If the startup initialization fails, ipfs-cluster-service will exit automatically after a few seconds. Pay attention to the INFO and ERROR messages during startup. When ipfs-cluster is ready, a message will indicate it along with a list of peers.

The consensus algoritm

ipfs-cluster peers coordinate their state (the list of CIDs which are pinned, their peer allocations and replication factor) using a consensus algorithm called Raft.

Raft is used to commit log entries to a "distributed log" which every peer follows. Every "Pin" and "Unpin" requests are log entries in that log. When a peer receives a log "Pin" operation, it updates its local copy of the shared state to indicate that the CID is now pinned.

In order to work, Raft elects a cluster "Leader", which is the only peer allowed to commit entries to the log. Thus, a Leader election can only succeed if at least half of the nodes are online. Log entries, and other parts of ipfs-cluster functionality (initialization, monitoring), can only happen when a Leader exists.

For example, a commit operation to the log is triggered with ipfs-cluster-ctl pin add <cid>. This will use the peer's API to send a Pin request. The peer will in turn forward the request to the cluster's Leader, which will perform the commit of the operation. This is explained in more detail in the "Pinning an item" section.

The "peer add" and "peer remove" operations also trigger log entries (internal to Raft) and depend too on a healthy consensus status. Modifying the cluster peers is a tricky operation because it requires informing every peer of the new peer's multiaddresses. If a peer is down during this operation, the operation will fail, as otherwise that peer will not know how to contact the new member. Thus, it is recommended remove and bootstrap any peer that is offline before making changes to the peerset.
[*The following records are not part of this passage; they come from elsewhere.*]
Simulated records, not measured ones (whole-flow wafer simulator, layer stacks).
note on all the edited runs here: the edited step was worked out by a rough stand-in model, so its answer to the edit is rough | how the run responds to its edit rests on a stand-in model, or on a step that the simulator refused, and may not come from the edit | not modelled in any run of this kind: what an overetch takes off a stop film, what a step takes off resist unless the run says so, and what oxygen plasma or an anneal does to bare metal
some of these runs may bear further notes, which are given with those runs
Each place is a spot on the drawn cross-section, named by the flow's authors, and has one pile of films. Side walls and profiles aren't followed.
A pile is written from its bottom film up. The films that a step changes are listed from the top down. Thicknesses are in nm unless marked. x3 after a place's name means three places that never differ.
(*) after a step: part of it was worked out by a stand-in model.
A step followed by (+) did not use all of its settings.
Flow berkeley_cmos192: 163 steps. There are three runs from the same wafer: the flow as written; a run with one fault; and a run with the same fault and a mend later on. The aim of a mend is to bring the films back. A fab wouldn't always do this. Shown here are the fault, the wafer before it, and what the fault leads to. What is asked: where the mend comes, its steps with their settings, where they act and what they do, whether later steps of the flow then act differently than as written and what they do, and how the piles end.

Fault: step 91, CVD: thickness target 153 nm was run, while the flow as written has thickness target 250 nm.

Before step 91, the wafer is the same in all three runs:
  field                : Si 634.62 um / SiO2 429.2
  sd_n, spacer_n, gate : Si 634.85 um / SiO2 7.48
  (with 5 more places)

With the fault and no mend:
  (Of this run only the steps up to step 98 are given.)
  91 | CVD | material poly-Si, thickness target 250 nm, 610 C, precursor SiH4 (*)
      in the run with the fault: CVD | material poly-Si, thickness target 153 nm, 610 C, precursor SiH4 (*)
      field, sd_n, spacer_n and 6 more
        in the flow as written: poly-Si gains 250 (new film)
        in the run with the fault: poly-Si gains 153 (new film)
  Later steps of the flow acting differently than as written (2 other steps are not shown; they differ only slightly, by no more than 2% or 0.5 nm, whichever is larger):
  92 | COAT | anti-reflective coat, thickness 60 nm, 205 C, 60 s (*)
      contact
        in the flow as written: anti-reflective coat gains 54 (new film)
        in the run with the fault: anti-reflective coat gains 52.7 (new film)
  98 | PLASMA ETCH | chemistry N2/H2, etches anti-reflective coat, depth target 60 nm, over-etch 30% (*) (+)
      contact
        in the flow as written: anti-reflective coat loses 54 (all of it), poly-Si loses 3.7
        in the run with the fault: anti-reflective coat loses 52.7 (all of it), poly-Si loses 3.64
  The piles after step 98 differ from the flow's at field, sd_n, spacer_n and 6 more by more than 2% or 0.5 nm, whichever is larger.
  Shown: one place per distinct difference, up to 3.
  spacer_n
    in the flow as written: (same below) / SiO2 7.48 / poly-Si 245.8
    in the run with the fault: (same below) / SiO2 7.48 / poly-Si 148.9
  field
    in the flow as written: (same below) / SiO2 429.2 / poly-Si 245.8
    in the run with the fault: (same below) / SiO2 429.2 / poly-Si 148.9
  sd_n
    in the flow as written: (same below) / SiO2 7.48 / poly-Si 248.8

By default, the consensus log data is backed in the ipfs-cluster-data subfolder, next to the main configuration file. This folder stores two types of information: the boltDB database storing the Raft log, and the state snapshots. Snapshots from the log are performed regularly when the log grows too big (see the raft configuration section for options). When a peer is far behind in catching up with the log, Raft may opt to send a snapshot directly, rather than to send every log entry that makes up the state individually. This data is initialized on the first start of a cluster peer and maintained throughout its life. Removing or renaming the ipfs-cluster-data folder effectively resets the peer to a clean state. Only peers with a clean state should bootstrap to already running clusters.

When running a cluster peer, it is very important that the consensus data folder does not contain any data from a different cluster setup, or data from diverging logs. What this essentially means is that different Raft logs should not be mixed. Removing or renaming the ipfs-cluster-data folder, will clean all consensus data from the peer, but, as long as the rest of the cluster is running, it will recover last state upon start by fetching it from a different cluster peer.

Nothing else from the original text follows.